Your request is still ... at least interesting.

Can you open a ticket for it in EPICS Base? As mentioned, the CA client library would need such a change.

ralphlange commented 3 months ago

FWIW: In the EPICS community, it's probably the Diamond Light Source colleagues who have the most experience with running IOCs inside k8s.

amichelotti commented 3 months ago

I know them well! and in parallel I'm asking them (they use host network so they are not affected). We are doing something very near to DLS https://github.com/epics-containers

amichelotti commented 3 months ago

Your request is still ... at least interesting.

Can you open a ticket for it in EPICS Base? As mentioned, the CA client library would need such a change. Yes!, before I'll conduct the checks you recommended to ensure everything functions as expected. This will allow me to report on broadcast functionality on k8s as well. Additionally, I believe it would be beneficial to move this discussion to the technical forum like the tech-talk channel. Dockerization and Kubernetes (k8s) are becoming increasingly important for the future of our community, and I think a focused discussion on these topics would be valuable.

ralphlange commented 3 months ago

Tech-talk sounds like a good idea. Also, presenting your use case and issues at one of the Core Dev meetings/telecons would certainly help push the topic. (Be aware that the Core Devs might have a few concerns about the use of containerized IOCs, but they always welcome and enjoy technical discussions.)

mdavidsaver commented 3 months ago

... does not expect DNS names to have dynamic IP addresses. ...

Correct. CA (and PVA) peers general do DNS lookups once on startup.

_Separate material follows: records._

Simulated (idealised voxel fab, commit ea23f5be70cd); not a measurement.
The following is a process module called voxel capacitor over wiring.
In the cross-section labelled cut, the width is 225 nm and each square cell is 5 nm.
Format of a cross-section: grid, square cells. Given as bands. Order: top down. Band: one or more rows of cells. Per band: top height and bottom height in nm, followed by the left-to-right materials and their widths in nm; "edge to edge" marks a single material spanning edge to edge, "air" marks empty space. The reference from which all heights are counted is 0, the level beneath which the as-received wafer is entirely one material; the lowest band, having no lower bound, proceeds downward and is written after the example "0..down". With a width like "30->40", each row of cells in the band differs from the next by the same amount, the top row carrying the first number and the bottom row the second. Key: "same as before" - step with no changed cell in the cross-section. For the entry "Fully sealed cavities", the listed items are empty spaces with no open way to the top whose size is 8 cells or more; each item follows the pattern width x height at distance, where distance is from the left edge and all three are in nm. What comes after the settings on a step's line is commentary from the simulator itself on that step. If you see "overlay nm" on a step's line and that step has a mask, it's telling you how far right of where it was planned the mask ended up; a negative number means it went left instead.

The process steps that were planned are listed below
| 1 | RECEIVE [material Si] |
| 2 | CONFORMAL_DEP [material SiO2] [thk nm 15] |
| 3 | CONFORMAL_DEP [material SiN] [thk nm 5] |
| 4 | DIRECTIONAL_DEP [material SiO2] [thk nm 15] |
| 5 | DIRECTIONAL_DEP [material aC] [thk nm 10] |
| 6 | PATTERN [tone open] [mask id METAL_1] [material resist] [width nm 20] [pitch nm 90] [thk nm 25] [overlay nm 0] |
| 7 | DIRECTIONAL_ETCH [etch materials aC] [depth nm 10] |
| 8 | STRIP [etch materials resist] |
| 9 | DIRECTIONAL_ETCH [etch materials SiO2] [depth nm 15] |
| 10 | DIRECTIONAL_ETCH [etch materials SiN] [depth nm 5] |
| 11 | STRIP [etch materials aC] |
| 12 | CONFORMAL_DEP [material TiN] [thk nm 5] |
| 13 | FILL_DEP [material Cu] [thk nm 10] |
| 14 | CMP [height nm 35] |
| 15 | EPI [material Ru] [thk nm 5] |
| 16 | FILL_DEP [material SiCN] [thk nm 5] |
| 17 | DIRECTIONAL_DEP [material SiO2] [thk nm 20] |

CA/PVA are designed for environments where the number of peers is large, and dynamic. Where configuring any client/server with a list of all servers/clients would be impractical. As a general rule, If I find myself tempted to fill out EPICS_CA_ADDR_LIST with IPs or host names, I stop and think if there is some other solution.

I will join Ralph in recommending use of broadcast (or multicast) searching whenever possible.

I use cagateway as a gateway for a Kubernetes installation with several softIOCs inside ...

Could you elaborate? How are you routing traffic to/through your gateway container? Is it somehow dual-homed? If so, what type of network(s) are used?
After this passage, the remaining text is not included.